# 11.4: The Pythagorean Theorem and Its Converse

Difficulty Level: At Grade Created by: CK-12

## Learning Objectives

• Use the Pythagorean Theorem.
• Use the converse of the Pythagorean Theorem.
• Solve real-world problems using the Pythagorean Theorem and its converse.

## Introduction

The Pythagorean Theorem is a statement of how the lengths of the sides of a right triangle are related to each other. A right triangle is one that contains a 90 degree angle. The side of the triangle opposite the 90 degree angle is called the hypotenuse and the sides of the triangle adjacent to the 90 degree angle are called the legs.

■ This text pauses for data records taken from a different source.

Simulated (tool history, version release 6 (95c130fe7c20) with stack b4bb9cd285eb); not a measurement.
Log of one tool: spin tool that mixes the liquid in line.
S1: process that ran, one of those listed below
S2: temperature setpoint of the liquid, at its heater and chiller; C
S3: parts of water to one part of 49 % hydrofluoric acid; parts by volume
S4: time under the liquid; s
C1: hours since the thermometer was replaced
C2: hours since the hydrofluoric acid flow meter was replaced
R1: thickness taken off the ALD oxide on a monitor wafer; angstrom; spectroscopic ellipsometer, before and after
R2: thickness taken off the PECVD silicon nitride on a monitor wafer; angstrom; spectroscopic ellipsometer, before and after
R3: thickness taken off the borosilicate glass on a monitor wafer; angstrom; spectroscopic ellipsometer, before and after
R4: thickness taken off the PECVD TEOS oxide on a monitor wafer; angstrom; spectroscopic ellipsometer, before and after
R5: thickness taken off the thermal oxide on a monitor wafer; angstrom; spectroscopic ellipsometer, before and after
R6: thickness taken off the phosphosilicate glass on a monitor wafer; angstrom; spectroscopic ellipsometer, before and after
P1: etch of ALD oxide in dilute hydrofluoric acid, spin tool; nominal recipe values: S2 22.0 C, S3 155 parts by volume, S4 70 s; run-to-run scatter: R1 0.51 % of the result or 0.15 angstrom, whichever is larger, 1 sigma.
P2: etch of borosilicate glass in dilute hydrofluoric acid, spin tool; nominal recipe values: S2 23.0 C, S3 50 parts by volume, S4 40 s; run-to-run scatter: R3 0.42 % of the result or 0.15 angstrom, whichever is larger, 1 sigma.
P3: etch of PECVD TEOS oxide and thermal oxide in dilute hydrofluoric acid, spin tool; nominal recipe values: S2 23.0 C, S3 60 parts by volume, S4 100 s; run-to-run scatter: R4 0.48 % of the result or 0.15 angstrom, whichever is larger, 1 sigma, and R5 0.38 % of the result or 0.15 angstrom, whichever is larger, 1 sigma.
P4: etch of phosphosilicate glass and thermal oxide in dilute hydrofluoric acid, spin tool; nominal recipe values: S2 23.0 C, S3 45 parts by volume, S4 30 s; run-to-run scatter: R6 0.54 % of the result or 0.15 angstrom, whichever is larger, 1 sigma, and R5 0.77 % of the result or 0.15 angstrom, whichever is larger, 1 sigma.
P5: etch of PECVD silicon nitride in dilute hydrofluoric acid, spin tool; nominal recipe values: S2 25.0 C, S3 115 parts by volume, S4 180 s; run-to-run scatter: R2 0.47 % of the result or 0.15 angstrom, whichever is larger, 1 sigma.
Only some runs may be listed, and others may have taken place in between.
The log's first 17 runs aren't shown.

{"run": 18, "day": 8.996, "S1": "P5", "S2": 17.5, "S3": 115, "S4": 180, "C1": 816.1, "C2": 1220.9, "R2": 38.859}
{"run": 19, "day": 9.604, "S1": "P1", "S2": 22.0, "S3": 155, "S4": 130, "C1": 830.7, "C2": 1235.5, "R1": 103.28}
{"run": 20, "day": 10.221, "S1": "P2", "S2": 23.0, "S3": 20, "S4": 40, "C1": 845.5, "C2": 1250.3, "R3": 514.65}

If we let \begin{align*}a\end{align*} and \begin{align*}b\end{align*} represent the legs of the right triangle and \begin{align*}c\end{align*} represent the hypotenuse, then the Pythagorean Theorem can be stated as:

In a right triangle, the square of the length of the hypotenuse is equal to the sum of the squares of the lengths of the legs.

That is,

\begin{align*}(\text{leg}_1)^2 + (\text{leg}_2)^2=(\text{hypotenuse})^2\end{align*}

Or using the labels given in the triangle to the right

\begin{align*}a^2 + b^2=c^2\end{align*}

This theorem is very useful because if we know the lengths of the legs of a right triangle, we can find the length of the hypotenuse. Conversely, if we know the length of the hypotenuse and the length of a leg, we can calculate the length of the missing leg of the triangle. When you use the Pythagorean Theorem, it does not matter which leg you call a and which leg you call \begin{align*}b\end{align*}, but the hypotenuse is always called \begin{align*}c\end{align*}.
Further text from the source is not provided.